Back to the one dollar house

I was in the neighborhood recently and checked on the progress of the “one dollar house,” a 1916 Sears kit house that was purchased for one dollar and moved to Sequim last October. It came by barge, then pulled by truck up a hill and along local roads to the site shown above. Click here for more about its October journey.

I revisited last December to find that the house had a solid new concrete masonry unit or “CMU” foundation, shown here. The house is now surrounded by an orange construction fence and it doesn’t look as if much is going on. But I was able to take a peek at the back of the house, above. It looks as if the next steps will be more CMU to form the foundation for a back deck. Similar rebar has been sunk in front for a possible porch and entry access.

Away from home: The Porter cabin

This little cabin is located next to the Skagit River in a park in Rockport. It was built in the late 1800s by Tom Porter, a settler who filed a timber claim on the river; the cabin says a lot about “simpler times.”
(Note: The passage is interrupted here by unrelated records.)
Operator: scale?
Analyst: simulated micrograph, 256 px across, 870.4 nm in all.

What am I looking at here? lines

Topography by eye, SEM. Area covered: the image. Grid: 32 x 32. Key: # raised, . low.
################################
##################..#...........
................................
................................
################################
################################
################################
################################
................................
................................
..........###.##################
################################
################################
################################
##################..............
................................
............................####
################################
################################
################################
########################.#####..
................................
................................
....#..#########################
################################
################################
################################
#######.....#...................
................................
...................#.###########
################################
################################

Porter felled two large cedar trees by hand with a friend and built the cabin. In 1891 he married Mima Kerr and over time six Porter children were born in the cabin. In 1897 a flood forced the family to spend three days in the cabin’s loft as the river flowed through below. One son died in the cabin, as did Mima who died with the birth of their seventh child.

The cabin was built without nails or pegs. You can see dovetail notching that secured its corners. It was insulated with moss, clay, and newspaper. Heat came from a wood fired cook stove.

Blyn ablaze

The tiny community of Blyn, located at the head of Sequim Bay, is the center of the Jamestown S’Klallam Tribe, which owns the community and operates its tribal activities there. At this time each year the landscape is a breathtaking wonderland as miniature lights are tightly woven onto trees and shrubs along the highway and next to the tribe’s many enterprises.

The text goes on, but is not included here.